Nate weakens to tropical depression after hitting U.S. Gulf Coast

World Today

A shrimp boat is sunk at its mooring along the Pascagoula River in Moss Point, Miss., on Sunday, Oct. 8, 2017, after Hurricane Nate made landfall on Mississippi’s Gulf Coast. David Nelson said the boat belongs to his father and will be repaired. (AP Photo/Jeff Amy)

Hurricane Nate is now a tropical depression, after it hit the American Gulf Coast. The storm brought strong winds, heavy rains, and storm surges from Florida to Louisiana.

One of the hardest hit cities is Biloxi in the state of Mississippi. CGTN’s Sean Callebs reports from there.

Mississippi’s Gulf Coast region felt the brunt of Hurricane Nate with winds reaching 136 kilometers an hour. The storm moved rapidly through the Gulf of Mexico, sending floodwaters into the many casinos that dot the shoreline in the town of Biloxi.

Daylight revealed a beach lined with debris. Nate pushed tons of sand onto the main state road, Highway 90, that runs parallel to the water. The storm weakened quickly as it moved over land.

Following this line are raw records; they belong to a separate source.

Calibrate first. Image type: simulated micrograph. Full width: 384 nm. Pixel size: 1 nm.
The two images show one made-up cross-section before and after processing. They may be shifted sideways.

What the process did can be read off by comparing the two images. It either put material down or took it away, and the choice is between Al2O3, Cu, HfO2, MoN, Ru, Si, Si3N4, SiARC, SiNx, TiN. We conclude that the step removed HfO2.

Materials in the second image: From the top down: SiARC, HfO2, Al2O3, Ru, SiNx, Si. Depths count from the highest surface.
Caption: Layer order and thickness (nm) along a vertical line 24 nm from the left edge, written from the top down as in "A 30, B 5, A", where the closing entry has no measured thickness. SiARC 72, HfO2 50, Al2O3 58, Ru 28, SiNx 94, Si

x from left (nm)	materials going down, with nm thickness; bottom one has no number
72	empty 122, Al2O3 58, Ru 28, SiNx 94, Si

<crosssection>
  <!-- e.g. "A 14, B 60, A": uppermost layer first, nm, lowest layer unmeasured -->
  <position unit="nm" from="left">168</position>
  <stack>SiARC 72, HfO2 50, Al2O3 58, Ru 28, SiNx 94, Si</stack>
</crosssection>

Gulf Coast residents in Mississippi who listened to howling wind, and driving rain that accompanied the hurricane ashore, said that it appears that the region fared better than many had anticipated.

Hurricane Nate was the fourth powerful storm to roll through the warm Atlantic waters in the past couple of months, and again highlights the dangers of living close to the ocean. “That same storm, if Nate would have hit U.S. 15 years ago, damage would have been much more extensive, we would have loss of life but we have rebuilt the coast in the aftermath of Katrina. Higher and stronger,” explained Lee Smithson, Director of the Mississippi Emergency Management Agency.

Every storm that threatens the region conjures up painful memories of Hurricane Katrina that hit in 2005. It was a killer storm that laid waste to much of the Gulf Coast.

As Nate churned through the Gulf of Mexico, it appeared to have the Louisiana city of New Orleans in its cross hairs. The mayor, Mitch Landrieu, mandated an early evening curfew and told people to expect the worst. Once it was clear New Orleans would be spared, the curfew was cancelled, and the mayor said, “…better safe -than sorry.”

With the sun peeking through the clouds, shrimpers headed out for a late season harvest.

Some storms are remembered for instilling fear and widespread damage. Others for how bad things could have been. Along the central Gulf Coast, people felt glad that Nate was just passing through.